Want to really stand out at Halloween? Here are some ideas that will blow everyone away!
Enact the final scene from Shirley Jackson's short story, The Lottery. Flip a coin to see who gets to be Tessie Hutchinson!
This is great for a group of party-goers! Get each trickster to paint their body in a different colour from head to toe
and wrap everyone together in large piece of Saran Wrap (try the plastic sheets from drycleaner's). Voila, a bag of jellybeans!
Har har har har!
Pregnant nuns. Wow! A guaranteed crowd pleaser and triple points for creativity.
Stick on fluffy white cotton balls all over your body with Elmer's Glue. Dust bunnies!
Dress as you normally would but affect frequent tics and spew obscenities at the top of your lungs. When people ask you
what your "costume" is, tell them to piss off and say "Tourette's Syndrome"
Wear black and jauntily perch a black beret on your head. Declaim fragments of bad poetry to fellow party revellers.
Melted Frosty the Snowman! Carry a bucket of water with you during the night's festivities and jam a corncob pipe in your
mouth and pieces of coal taped to your eyes. Keep yourself drenched or people just won't get it!

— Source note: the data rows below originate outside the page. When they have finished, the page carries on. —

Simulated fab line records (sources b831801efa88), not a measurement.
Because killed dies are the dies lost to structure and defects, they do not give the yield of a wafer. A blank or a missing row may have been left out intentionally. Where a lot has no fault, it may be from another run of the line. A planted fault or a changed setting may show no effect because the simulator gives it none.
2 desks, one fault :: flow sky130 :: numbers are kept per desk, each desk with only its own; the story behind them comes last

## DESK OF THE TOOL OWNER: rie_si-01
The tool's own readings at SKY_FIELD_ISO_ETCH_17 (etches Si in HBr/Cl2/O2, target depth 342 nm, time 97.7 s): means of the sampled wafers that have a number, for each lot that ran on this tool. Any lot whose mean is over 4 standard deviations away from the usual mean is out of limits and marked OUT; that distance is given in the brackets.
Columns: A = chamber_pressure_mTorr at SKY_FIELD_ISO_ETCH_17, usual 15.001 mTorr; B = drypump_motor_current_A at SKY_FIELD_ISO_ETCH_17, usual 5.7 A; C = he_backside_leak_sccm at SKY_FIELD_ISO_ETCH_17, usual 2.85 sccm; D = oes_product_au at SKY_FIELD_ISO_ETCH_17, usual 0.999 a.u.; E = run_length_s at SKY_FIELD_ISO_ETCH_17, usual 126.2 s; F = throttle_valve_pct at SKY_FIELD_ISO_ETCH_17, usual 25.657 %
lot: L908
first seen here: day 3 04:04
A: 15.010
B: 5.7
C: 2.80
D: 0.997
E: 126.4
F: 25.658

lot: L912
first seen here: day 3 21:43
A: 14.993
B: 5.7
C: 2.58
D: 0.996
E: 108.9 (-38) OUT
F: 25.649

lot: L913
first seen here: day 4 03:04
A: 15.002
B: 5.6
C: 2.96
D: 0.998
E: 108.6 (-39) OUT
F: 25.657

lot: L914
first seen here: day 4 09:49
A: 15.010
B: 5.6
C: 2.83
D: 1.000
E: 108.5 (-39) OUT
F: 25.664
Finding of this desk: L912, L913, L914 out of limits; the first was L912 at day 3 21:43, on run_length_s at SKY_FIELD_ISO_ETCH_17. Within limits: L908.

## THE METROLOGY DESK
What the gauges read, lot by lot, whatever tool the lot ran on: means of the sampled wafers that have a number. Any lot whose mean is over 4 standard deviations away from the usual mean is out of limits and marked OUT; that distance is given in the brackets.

Use really strong hair gel or ICE Mist to make your hair stand right on end. Put on a windbreaker. Go as a Hurricane Reporter!
Staple plastic LCBO bags all over your clothes and cut out eyes for one to go over your head. You can also use Loblaws
or Pusateri bags for a similar effect.
On your forehead carefully outline the letter K with a circle around it. Use a black Sharpie for best results. Get a rabbi
to inspect authencitity and go forth as Kosher Meat!